Edges of the Storm
- Pyra

- Oct 25, 2020
- 2 min read
Updated: Mar 30, 2021
Stopping at a truck stop in Albuquerque to take a shower, I was shocked at the price: $12.
Still I paid it.
The last time I took a shower was five days ago at the campground in New Castle, Colorado. It was time…no matter the cost.
I parked for the night at the Isleta Casino just south of Albuquerque. The weather showed that by Monday afternoon, the storm would be upon Albuquerque with temperatures dropping below freezing. Providing I got out of the truck- and RV- filled parking lot by around ten, I should be able to keep the pipes beneath the RV from freezing.
As I went to bed, the wind whistled through the cracks around the edges of the windows, gently rocking the RV from side to side.
The wind still shook the RV as I opened my eyes to the dark of night.
Was it too early to get up?
Reaching for my phone on the bed next to me, I felt for the familiar cool hard rectangle amid the small pile of clothes which I still had to put away. I needed time to organize my living space. The bedroom and office cabinets desperately needed help.
Inwardly, I groaned. It was too early for this thinking; I’d been having the most pleasant dream. Unfortunately, once my mind became attached to a problem—something to fix, something to fret—I knew sleep was lost. Now, I’d be up for a bit.
The phone showed two.
Two A. M.
Middle of the night.
I wondered about the cold up north and opened the weather app. Buena Vista’s current temperature hovered around six with windchills at minus seven.

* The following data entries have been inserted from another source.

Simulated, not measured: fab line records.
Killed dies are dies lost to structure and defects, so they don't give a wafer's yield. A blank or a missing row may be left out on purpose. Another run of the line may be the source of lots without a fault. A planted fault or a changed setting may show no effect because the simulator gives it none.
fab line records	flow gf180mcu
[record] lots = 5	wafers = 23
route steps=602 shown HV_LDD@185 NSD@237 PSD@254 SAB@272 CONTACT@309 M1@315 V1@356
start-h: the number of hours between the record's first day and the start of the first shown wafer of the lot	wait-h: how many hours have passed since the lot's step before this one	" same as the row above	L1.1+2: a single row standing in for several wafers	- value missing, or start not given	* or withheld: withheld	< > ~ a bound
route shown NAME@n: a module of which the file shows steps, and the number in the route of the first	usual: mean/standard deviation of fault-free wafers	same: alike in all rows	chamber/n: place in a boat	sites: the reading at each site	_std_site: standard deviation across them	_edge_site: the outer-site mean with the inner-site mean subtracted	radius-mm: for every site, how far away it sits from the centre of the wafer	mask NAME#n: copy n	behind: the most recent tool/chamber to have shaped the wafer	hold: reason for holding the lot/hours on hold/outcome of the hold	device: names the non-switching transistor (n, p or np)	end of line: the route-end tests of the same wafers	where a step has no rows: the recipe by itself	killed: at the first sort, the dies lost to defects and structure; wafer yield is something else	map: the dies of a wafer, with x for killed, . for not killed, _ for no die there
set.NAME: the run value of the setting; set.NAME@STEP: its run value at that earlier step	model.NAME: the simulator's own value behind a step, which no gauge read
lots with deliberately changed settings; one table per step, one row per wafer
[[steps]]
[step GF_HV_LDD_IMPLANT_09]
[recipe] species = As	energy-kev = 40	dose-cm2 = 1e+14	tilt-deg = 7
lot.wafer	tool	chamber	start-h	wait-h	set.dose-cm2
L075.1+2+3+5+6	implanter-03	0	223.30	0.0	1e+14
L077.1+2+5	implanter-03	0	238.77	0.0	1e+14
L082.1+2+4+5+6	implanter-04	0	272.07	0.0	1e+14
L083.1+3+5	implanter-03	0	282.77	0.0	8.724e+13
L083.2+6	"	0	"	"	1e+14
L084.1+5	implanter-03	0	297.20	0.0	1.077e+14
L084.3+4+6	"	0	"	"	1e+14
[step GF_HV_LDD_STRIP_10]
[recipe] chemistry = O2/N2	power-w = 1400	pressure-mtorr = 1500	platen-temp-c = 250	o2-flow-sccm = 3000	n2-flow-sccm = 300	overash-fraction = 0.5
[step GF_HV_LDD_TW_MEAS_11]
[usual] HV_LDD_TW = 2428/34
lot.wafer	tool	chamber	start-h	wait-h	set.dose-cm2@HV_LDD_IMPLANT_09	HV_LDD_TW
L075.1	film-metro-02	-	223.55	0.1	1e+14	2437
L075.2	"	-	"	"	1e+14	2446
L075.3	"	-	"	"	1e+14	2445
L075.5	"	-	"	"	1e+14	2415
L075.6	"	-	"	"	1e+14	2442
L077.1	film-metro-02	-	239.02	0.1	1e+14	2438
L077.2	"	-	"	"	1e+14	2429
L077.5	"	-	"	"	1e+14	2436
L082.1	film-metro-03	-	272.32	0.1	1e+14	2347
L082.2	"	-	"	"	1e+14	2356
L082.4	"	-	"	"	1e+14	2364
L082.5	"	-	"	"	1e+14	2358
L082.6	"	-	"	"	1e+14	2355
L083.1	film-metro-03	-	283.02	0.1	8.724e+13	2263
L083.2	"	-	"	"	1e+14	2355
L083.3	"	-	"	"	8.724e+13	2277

I flipped the app to show Albuquerque.
Thirty-two!
That was a forty-degree plunge since I last checked the temperature at sunset. Quickly, I checked the ten-day and hourly readings. I gathered information from the moving precipitation maps. It seemed the edges of the winter storm sat upon Albuquerque. I’d be riding with the storm all day tomorrow because it appeared the storm would be pushing further south than meteorologists had predicted, possibly even to El Paso.
This would mean I’d have to face a fear: those two long arroyo crossings with the warning signs and windsocks. Last year, I’d been told about the dangerous New Mexico winds. In my imagination, I saw the focused force of wind in those canyons, gusting at the sides of big rigs and RVs.
I prayed for a safe crossing in the old RV.